# Topic modeling in Jupyter

## Topic modeling with kiara

Now let's move onto another form of digital analysis possible using kiara: **topic modeling.**

## Why topic modeling?

This analytical tool works best with large collections of unstructured text (i.e., without any machine-readable annotations) and when the main purpose is to obtain a general overview of the topics discussed in a corpus. A topic is understood as a set of terms that occur together in a statistically significant way to form a cluster of words and, as long as it is unstructured, the corpus can be just about anything (e.g., emails, newspaper headlines, a standard .txt document). For this, TM is an excellent distant reading technique that may be used as a data exploration method, for instance to categorise documents within a collection without having to read them all. Its potential, however, is most fully reached when working in tandem with expert knowledge.

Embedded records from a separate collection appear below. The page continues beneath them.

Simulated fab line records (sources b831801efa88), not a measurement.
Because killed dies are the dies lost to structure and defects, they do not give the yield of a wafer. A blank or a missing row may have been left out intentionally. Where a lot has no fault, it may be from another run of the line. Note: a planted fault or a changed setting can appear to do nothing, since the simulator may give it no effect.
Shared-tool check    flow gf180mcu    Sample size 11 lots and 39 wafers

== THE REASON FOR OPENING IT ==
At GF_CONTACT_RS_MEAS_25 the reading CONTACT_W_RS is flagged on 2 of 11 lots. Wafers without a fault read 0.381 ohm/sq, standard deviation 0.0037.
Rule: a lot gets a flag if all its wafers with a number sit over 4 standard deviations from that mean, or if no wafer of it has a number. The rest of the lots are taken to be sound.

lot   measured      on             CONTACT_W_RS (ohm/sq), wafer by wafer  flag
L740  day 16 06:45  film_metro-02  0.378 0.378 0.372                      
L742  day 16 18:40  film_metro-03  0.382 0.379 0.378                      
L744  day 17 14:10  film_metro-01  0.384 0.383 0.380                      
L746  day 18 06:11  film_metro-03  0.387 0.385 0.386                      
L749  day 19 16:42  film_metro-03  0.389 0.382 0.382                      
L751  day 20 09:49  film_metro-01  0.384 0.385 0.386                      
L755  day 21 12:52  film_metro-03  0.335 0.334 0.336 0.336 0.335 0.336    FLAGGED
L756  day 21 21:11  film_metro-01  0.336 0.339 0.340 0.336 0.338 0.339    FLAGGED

There are many variations of the TM algorithm and numerous programs and techniques to implement them. The rationale behind all of them, however, is the same: using statistical modelling to discover topics in a textual collection. Among these very many techniques, Latent Dirichlet Allocation (LDA - [Blei, Ng and Jordan 2003](http://www.jmlr.org/papers/volume3/blei03a/blei03a.pdf)) is perhaps the most widely used. Kiara uses Gensim, which is one way of using LDA with Python.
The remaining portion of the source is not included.